The real sons of anarchy
A Good City Guide to Tijuana through its outlaw history – and dives

Gangsters. Tacos. Mipsters. TV writer Matt Graham hunts for the real Tijuana via a look back at its frontier history. With its outlaw past, the misunderstood city represented the last of the West Coast’s ‘Wild West’ – you need to look at TJ through a historical lens to really get it
At first, all I knew about Tijuana was that “it was dangerous”. I went there in 1997 when I was a student at USC. Everyone warned me not to go – that I’d almost certainly be killed or at least wake up in a bath of ice with my organs removed. I heard the word “dangerous” repeated constantly.
That was the moment I started to fall in love with the place – before I’d even arrived.
I’d heard exactly the same things about Los Angeles of course, and America in general, before I moved there from England – so I didn’t pay those voices all that much attention.
A few years after my first visit, I heard a story about an ex-British Army officer who took over Tijuana and for a few months ruled it as his personal fiefdom before the First World War. It seemed too incredible to be true – like something out of a Werner Herzog film. Today, because few of the locals are Puro Tijuanense, coming as they do from all over Mexico and the world, the story of the city’s early years has been largely forgotten.
Poor Mexico. So Far from God, so Close to the United States.
Porfirio Diaz
A little disclaimer about me before we begin: I’m an Outsider. I’m an Outsider everywhere I’ve ever been. So this isn’t a local’s guide because I’m not a local, I’m not even Mexican, but something about Tijuana drew me in and I wanted to share it. Outsiders have their own role to play: in Hollywood Italians reinvented the Western, for instance. Sergio Leone couldn’t even speak English. It didn’t stop him making Once Upon a Time in The West.
At the turn of the twentieth century, Tijuana had an official population of less than a hundred people, many of whom were Americans living in San Diego who ran the curio shops on the town’s single street that was to become Tijuana’s famous main drag, Revolution Avenue.

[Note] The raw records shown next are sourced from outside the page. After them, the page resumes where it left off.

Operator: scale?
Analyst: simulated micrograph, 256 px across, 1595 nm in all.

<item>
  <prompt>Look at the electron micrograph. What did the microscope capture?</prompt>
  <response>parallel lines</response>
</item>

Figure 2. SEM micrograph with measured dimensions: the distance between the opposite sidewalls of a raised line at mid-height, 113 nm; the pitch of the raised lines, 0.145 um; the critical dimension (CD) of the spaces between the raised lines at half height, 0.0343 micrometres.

In May, 1911, three men and a woman fought over the tiny bordertown of Tijuana. Each offered a vision for the city’s future. What happened next has been largely forgotten, but would have huge ramifications for the development of the West Coast’s least understood city.
I wasn’t the first British to go to Tijuana.
The shooting resumed at dawn, but things were coming to an end. By eight am, many of the wooden Western buildings on Tijuana’s single main street were aflame and curious onlookers gathering on the American side of the border could see the Mexican customs house, the Aduana, had been captured by what looked like armed gringos. As the crowds of San Diegans watching from the rooftops across the US border grew larger, fighting intensified around the city’s bullring in a final, desperate burst. By ten am it was all over. The identity of the gringos who’d taken the town was unclear, but their leader had a British accent.
Lt Col Carol Ap Rhys Pryce was a British Army vet of the Boer War and India, a former Connaught Ranger no less – an elite unit referred to as ‘The Devil’s Own’. On the morning of May 9th 1911, he took the tiny bordertown leading a force of eighty after a two day battle. When the firing finally ceased, thirty-four lay dead, including the city’s Federal commander. Pryce led a Episcopalian service for the dead and ordered the bodies interred in a communal grave.
In a last gasp of the Wild West, Pryce’s mysterious gringo army had swept out of the desert to take Mexicali and Tecate and now Tijuana. Their control of Northern Baja seemed assured.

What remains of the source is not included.